Cryptominer Found Embedded in AWS Community AMI
Researchers advise Amazon Web Services users running Community Amazon Machine Images to verify them for potentially malicious code.
Security researchers urge AWS customers running Elastic Cloud Compute (EC2) instances based on community Amazon Machine Images (AMIs) to check for potentially malicious embedded code, following their discovery of a cryptominer lurking inside a Community AMI.
An AMI is a template with a software configuration – an operating system, application server, and applications – needed to launch a virtual machine. From an AMI, users launch an instance, or a copy of the AMI running as a virtual server in the cloud. Users can launch multiple instances from one AMI when they need multiple instances with the same configuration, or they can use different AMIs to launch instances when different configurations are needed.
AMIs vary depending on users' needs, and there are different ways to get them through Amazon. One is the AWS Marketplace, where users can buy AMIs or pay per use for them. These AMIs are verified by Amazon and can only be published by preapproved users. Amazon EC2 integrates with Marketplace so developers can charge other EC2 users for AMI usage.
Amazon EC2 lets users create community AMIs by making them public so they're shared with other AWS accounts. Someone who creates a community AMI can allow all AWS accounts to launch the AMI, or only allow a few specific accounts. Those who launch a community AMI don't pay for the AMI itself but for the compute and storage resources used on that machine.
"If I want a Windows Server, I can get a new, clean Amazon EC2 instance, install Windows Server on it, get everything done myself, or I can go and get an AMI that does all this for me, and all I need to do is pay and get the machine up and running," says Ofer Maor, cofounder and CTO at incident response-as-a-service firm Mitiga, where experts discovered this problem.

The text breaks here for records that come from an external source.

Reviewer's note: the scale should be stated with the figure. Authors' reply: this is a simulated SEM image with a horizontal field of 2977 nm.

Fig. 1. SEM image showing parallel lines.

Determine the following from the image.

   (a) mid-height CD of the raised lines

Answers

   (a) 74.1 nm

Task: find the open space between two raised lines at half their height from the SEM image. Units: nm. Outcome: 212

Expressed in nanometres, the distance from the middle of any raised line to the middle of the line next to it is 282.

Users may choose a community AMI as a cost-conscious solution; however, Maor says the more likely scenario is they find the exact thing they're looking for in a community AMI. It's important they balance cost savings and convenience with risks posed by potentially malicious binaries. Unlike the Marketplace AMIs, community AMIs are not verified by Amazon.
This is the crux of an advisory from Mitiga, which works with businesses running hybrid or full cloud environments. Experts were doing an incident investigation for a financial institution when they needed to look at some Windows 2008 Server machines.
"We came across this machine, we did some tests on it, and while we're working on it we realized something's fishy," Maor explains. "It was slow ... when we started looking, we noticed it was using way more compute resources than it was supposed to use."
Investigation revealed an active Monero cryptominer running in one of the organization's EC2 servers. It's a "pretty cool attack," he says. Someone gave the community a free resource that mines for cryptocurrency in the background. The main issue today in mining for cryptocurrency is the amount of resources used.
"This way, whoever ran this AMI ... is paying for the compute, but the mined cryptocurrency goes to the attacker," Maor explains. A larger company may never pay attention to this extra compute because its Amazon account could cost hundreds of thousands of dollars already.
Mitiga estimates this AMI has been around for five years and the cryptominer was running in it from the beginning. It seems the adversaries who published this AMI designed it to bill AWS customers for compute while extracting cryptocurrency.
While the team hasn't explored the thousands of AMIs available, they believe this problem could likely exist in others. "I've been doing security for 25 years, and experience shows whenever there's something that can be done, it's being done," Maor says. And this isn't a difficult attack to pull off – an intruder would only need an understanding of how the cloud works.
The potential for attack is far more troubling than cryptomining, researchers note in a writeup of their findings. For example, it's possible someone could install a backdoor enabling them to connect to a Windows machine and move throughout the target environment. Alternatively, that person could plant ransomware with a delayed trigger.
"There is no real verification or control of what goes into community AMIs," Maor says.
Given the ease of making malicious AMIs available for public use, Mitiga is publishing an advisory to warn community AMI users of this potential threat. It advises verifying instances for malicious code or terminating them altogether to seek AMIs from trusted sources instead. Maor notes Marketplace is the safer way to go, as those who can put AMIs on the Marketplace must be verified by Amazon and go through a partnership program.